Nate shuts in 90pc of US Gulf oil output
Houston, 8 October (Argus) — More than 90pc of US offshore Gulf of Mexico oil output was shut in by Hurricane Nate over the weekend, but the impact will likely be short-lived.
As of the afternoon of 8 October, over 1.62mn b/d of oil output was shut in, representing 92.6pc of the total from the offshore US Gulf of Mexico, according to the Bureau of Safety and Environmental Enforcement (BSEE). Nearly 78pc of natural gas output, or 2.5 Bcf/d, remains shut in. As many as 298 platforms and 14 rigs were evacuated as the hurricane traveled through the region.
"As the storm has passed, operators will begin to re-board and inspect their facilities," BSEE said. "Currently, no damage has been reported."

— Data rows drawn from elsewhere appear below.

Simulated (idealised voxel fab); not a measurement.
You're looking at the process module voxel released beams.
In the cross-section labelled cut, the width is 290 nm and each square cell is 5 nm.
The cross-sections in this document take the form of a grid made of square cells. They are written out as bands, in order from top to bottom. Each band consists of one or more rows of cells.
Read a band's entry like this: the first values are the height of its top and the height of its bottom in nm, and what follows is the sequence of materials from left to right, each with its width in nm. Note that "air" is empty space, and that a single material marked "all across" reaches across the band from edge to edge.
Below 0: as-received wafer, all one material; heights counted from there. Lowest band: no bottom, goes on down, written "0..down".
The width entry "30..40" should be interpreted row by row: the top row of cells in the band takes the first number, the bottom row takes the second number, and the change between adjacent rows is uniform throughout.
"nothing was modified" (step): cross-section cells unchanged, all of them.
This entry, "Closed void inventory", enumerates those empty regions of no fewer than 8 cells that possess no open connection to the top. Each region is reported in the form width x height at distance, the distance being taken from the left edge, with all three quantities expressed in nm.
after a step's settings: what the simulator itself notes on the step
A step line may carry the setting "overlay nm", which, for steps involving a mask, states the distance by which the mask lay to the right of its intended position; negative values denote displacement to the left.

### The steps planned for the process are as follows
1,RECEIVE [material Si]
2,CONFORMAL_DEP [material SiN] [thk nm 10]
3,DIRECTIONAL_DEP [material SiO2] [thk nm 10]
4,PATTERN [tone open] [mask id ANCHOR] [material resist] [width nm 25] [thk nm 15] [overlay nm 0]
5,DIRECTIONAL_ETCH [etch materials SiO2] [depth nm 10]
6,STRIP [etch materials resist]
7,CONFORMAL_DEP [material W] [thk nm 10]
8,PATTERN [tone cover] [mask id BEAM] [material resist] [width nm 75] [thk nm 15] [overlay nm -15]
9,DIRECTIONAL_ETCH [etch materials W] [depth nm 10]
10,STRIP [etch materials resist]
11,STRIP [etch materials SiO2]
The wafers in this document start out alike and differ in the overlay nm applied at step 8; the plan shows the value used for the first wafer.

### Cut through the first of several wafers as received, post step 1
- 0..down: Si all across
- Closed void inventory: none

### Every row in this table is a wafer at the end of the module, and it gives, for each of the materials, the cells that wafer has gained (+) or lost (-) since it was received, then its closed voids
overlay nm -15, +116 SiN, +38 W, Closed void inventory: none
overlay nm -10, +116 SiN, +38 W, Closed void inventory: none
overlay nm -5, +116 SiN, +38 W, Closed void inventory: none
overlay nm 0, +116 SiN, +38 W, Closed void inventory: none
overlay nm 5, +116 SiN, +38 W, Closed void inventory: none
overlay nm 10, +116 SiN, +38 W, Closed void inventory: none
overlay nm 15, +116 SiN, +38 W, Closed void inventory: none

Most producers in the region, including Chevron, BP, Shell and ExxonMobil had shut in production and removed personnel at most if not all of their platforms on the path of the storm starting late last week.
Chevron, in its latest update, said it has begun to redeploy personnel and restore production at the facilities it operates. The major is also assessing its pipelines and facilities for restart, including the Fourchon and Empire terminals.
The US Coast guard today started initial assessments of the Mississippi river and its tributaries to determine if there are any hazards to life, the environment, or property following the hurricane.
The agency said it is actively working with federal, state, local, and industry partners to ensure safe waterway conditions to systematically reopen ports in southeastern Louisiana.
The agency yesterday set "condition Zulu" for the ports of New Orleans and Mobile, Alabama, which suspends all port operations.
Vessel traffic was restricted in a designated safety zone on the Lower Mississippi river until 9pm ET today. All vessels are prohibited from entering or moving within the safety zone without permission from the New Orleans captain of the port. Transit will be allowed only on a case-by-case basis. The safety zone is roughly between mile marker 73 above Head of Passes to mile marker 20, the Coast Guard said.
Nate, which is now a tropical depression, continues to move quickly north-northeastward over central Alabama, and it has continued to rapidly weaken, the National Hurricane Center said in its last update on the system.